Why we never invested in Solana.
We decided that it would be helpful to others to start posting the reasons why we pass on specific projects or specific areas. As with every investment decision, saying NO has the same risks as saying YES, so why treat those two differently?
The first project we will want to talk about is Solana.
When we were pitched Solana, we heard all the “technical” fundamentals of an “ethereum killer”:
⁃ High TPS
⁃ Cheap gas fees
⁃ Yield for staking
⁃ ….
Let’s break down how exactly why the above characteristics need to be thought better before making an investment decision based on what “could be the next ethereum”:
High TPS means way less security, and definitely, TPS != finality. For a blockchain not to be fast, it needs to compromise some of its decentralized characteristics. How do you achieve high TPS and finality among thousands of nodes running in different hardware across the globe? Increasing the block size means having more transactions in every block. Still, it also means that these blocks need more time to get validated, have much more expensive hardware (less affordable), and are more centralized (because there is a physical distance between two nodes running in Asia and the US). On top of that, you will be filling up space (bigger blocks and more blocks -> wasted space, especially if there are no transactions in them).

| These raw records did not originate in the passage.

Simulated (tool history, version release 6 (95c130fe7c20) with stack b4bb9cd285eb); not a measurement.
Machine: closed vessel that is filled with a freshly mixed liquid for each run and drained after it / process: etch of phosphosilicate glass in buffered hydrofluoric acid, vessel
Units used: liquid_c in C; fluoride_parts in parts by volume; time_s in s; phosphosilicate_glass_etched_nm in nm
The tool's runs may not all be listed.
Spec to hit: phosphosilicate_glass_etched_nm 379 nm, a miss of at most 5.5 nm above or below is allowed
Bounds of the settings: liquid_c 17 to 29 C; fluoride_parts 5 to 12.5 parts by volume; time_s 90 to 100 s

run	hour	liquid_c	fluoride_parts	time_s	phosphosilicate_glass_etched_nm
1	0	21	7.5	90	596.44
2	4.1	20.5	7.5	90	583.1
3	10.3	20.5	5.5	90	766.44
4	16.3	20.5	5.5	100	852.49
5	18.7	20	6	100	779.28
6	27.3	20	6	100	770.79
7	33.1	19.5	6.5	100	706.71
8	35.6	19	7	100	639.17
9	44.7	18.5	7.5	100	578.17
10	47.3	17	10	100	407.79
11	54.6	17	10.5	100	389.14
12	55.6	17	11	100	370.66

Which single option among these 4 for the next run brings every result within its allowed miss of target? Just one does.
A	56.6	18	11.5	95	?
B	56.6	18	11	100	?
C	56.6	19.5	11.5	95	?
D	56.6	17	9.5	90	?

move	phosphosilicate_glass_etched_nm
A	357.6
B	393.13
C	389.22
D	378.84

Cheaper comes from bigger blocks (less competition for block space) and, of course, design decisions. This is not bad but needs to be put into the context of how you maintain cheap at scale. Unfortunately, there is no answer to this.
Yield. There is a lesson in life that either you learn early or you don’t: There is no such thing as free lunch. Yield means inflation. Inflation means higher prices (or less value of the underlying asset). You will get dumped from those in the game earlier whenever there is a high yield. Expecting that, at some point, it will become deflationary is just wishful thinking.
We look for answers to the above points when we talk to L1 blockchains teams, and Solana did not have satisfying answers for the above, so it was a red flag on the technical side.
On the non-technical side now. Solana - and to be fair, most of the L1s we see - have a ton of pre-mined tokens issued to the investors. This is, by definition, security (by US law). SOL and the rest will never be coins. They are just another form of liquid securities.
Finally. The plan to gain adoption. There was non-other than just bribing the developer with free tokens.